Code duplication violates the DRY (Don't Repeat Yourself) principle and leads to:
- Higher maintenance costs (fix bugs in multiple places)
- Increased bug likelihood (miss updating one location)
- Larger codebase (more code to understand)
- Lower code quality (copy-paste programming)

**Duplication Guidelines (obra principles):**
- **0-5%:** Excellent - minimal duplication
- **5-10%:** Good - acceptable for large projects
- **10-20%:** Moderate - consider refactoring
- **20%+:** High - significant technical debt

---

## Duplication Statistics

EOF

if [ "$USE_JSCPD" = true ] && [ -f "$ANALYSIS_DIR/jscpd-report/jscpd-report.json" ]; then
    cat >> "$REPORT" << EOF
### Overall Statistics
- Total Lines Analyzed: $(jq '.statistics.total.lines' "$ANALYSIS_DIR/jscpd-report/jscpd-report.json" 2>/dev/null)
- Duplicated Lines: $(jq '.statistics.total.clones' "$ANALYSIS_DIR/jscpd-report/jscpd-report.json" 2>/dev/null)
- Duplication Blocks: $TOTAL_DUPLICATIONS
- Duplication Percentage: $DUPLICATION_PERCENTAGE%

### Top Duplicated Files

EOF
    jq -r '.statistics.formats[] |
        "\(.format):\n  Files: \(.sources)\n  Duplications: \(.duplications)\n  Percentage: \(.percentage)%\n"' \
        "$ANALYSIS_DIR/jscpd-report/jscpd-report.json" 2>/dev/null >> "$REPORT"

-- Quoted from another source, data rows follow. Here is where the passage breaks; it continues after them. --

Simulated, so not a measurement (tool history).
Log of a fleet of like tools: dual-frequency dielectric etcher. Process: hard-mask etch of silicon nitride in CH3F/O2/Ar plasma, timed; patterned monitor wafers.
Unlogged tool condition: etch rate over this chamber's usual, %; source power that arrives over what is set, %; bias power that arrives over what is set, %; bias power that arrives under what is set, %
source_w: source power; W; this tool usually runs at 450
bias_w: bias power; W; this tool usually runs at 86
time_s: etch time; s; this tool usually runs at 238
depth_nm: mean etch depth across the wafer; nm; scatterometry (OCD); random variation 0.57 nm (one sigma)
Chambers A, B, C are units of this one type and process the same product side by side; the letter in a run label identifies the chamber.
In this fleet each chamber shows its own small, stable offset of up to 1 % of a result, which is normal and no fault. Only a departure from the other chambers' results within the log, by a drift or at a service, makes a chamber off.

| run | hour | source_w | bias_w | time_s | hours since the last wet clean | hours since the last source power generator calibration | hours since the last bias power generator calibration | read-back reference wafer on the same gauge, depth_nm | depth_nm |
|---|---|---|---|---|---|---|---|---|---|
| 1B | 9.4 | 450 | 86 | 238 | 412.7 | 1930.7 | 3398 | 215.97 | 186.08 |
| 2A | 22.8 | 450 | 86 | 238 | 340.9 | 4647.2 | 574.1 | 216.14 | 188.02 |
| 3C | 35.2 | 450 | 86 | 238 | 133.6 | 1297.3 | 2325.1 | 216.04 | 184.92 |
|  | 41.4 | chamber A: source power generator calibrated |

    cat >> "$REPORT" << EOF

### Largest Duplication Blocks

EOF
    jq -r '.duplicates[:10] | .[] |
        "**\(.lines) lines** duplicated in \(.format)\n- Location 1: \(.firstFile.name):\(.firstFile.start)\n- Location 2: \(.secondFile.name):\(.secondFile.start)\n"' \
        "$ANALYSIS_DIR/jscpd-report/jscpd-report.json" 2>/dev/null >> "$REPORT"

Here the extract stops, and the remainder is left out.